Monday, June 2, 2008

Monday, June 2, 2008


My Father lived and died on the altar of my Mother's illness.

Sixty years spent creating a world that she could live in safely. All the while putting up with her fears, paranoid thoughts, irrational behavior and still caring for her. He loved her or he loved taking care of her. His only stated reason for all those years of care was her role as the mother of his children. That was enough for him to take on this huge task. I marvel at his courage to this day. I wonder how he could have survived and even thrived with a positive attitude all those years in such a chaotic environment.

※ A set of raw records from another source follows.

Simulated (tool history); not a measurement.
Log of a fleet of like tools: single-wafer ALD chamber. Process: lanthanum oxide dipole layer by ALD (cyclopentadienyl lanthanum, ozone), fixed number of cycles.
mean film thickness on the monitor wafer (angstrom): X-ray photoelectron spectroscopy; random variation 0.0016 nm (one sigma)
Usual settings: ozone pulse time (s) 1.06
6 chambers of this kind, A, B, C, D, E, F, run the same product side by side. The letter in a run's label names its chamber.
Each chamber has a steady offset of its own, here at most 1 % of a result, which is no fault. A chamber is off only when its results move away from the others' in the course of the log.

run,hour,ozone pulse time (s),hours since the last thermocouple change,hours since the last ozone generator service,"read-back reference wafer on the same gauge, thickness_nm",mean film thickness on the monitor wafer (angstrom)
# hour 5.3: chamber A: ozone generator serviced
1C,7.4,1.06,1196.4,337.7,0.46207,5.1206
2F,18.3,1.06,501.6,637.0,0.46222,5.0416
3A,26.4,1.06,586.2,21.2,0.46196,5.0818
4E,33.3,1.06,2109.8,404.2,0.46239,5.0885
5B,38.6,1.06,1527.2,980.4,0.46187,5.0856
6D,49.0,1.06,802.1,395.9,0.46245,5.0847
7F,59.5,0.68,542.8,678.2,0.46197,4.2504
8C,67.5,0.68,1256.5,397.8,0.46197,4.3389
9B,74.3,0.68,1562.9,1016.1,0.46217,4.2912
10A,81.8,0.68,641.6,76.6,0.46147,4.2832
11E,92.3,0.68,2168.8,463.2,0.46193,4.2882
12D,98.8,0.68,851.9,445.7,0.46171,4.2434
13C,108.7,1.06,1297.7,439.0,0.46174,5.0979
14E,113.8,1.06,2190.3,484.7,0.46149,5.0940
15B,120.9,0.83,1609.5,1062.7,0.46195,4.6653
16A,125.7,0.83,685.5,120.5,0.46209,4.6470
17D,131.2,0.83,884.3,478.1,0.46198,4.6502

It is not accurate to say that Mom has no positive qualities. She was and is a prisoner of her personality disorder. She loved and still loves my Father. She told me that he never let her down. It is all so complicated and yet so simple all at the same time. I will never fully understand their relationship. I believe that they experienced times of great happiness...and great upheaval. I know there was physical and psychological abuse directed towards my Father. I know my Mother often called me to talk through an argument that she had had with my Father. I know so much and so little....all at the same time.

As I approach the one year anniversary of my Father's death, I know that I miss him every day. I also know that I am doing the last thing that I promised him I would do ...taking care of my Mother. I know he is cheering me on, in my corner, in my ear saying that I am doing a great job.....doing all that I can to help my Mother...the woman who is the mother of his children.

1 comment:

sej said...

Bonita, Your Dad's not the only one who thinks you're doing a great job. You are making the best out of a difficult situation, juggling so many balls in the air at once.

I'll be thinking of you and the loving things you write about your Dad this Father's day.